Compound Interest Calculator
Calculate compound interest on savings or investments. See how your money grows over time with monthly or yearly compounding.
How Compound Interest Works
Compound interest is interest calculated on both the initial principal and the accumulated interest from previous periods. The formula is: A = P(1 + r/n)^(nt), where:
- A = final amount
- P = principal (initial investment)
- r = annual interest rate (decimal)
- n = number of times interest compounds per year
- t = number of years
Albert Einstein reportedly called compound interest the eighth wonder of the world. The key insight is that your earnings generate their own earnings over time, creating exponential growth.

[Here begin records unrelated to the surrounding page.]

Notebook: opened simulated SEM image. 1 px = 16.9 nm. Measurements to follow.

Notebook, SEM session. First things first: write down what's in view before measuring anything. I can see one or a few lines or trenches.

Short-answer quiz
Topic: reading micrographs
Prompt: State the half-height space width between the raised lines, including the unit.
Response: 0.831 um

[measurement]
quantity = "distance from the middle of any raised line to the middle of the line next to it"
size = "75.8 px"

The Power of Starting Early
Time is the most powerful factor in compound interest. Consider two investors:
- Investor A invests $5,000/year from age 25 to 35 (10 years, $50,000 total)
- Investor B invests $5,000/year from age 35 to 65 (30 years, $150,000 total)
At 7% annual return, Investor A ends up with approximately $602,000 at age 65, while Investor B has approximately $540,000 — despite investing three times less money. This is the power of starting early.
Frequently Asked Questions
What is the difference between simple and compound interest?
Simple interest is calculated only on the principal amount. Compound interest is calculated on the principal plus any previously earned interest. Over time, compound interest grows much faster.
How often should interest compound?
The more frequently interest compounds, the more you earn. Daily compounding yields slightly more than monthly, which yields more than annually. However, the differences become smaller as compounding frequency increases.
What is the Rule of 72?
The Rule of 72 is a quick way to estimate how long it takes to double your money. Divide 72 by the annual interest rate. At 6% interest, your money doubles in approximately 72/6 = 12 years.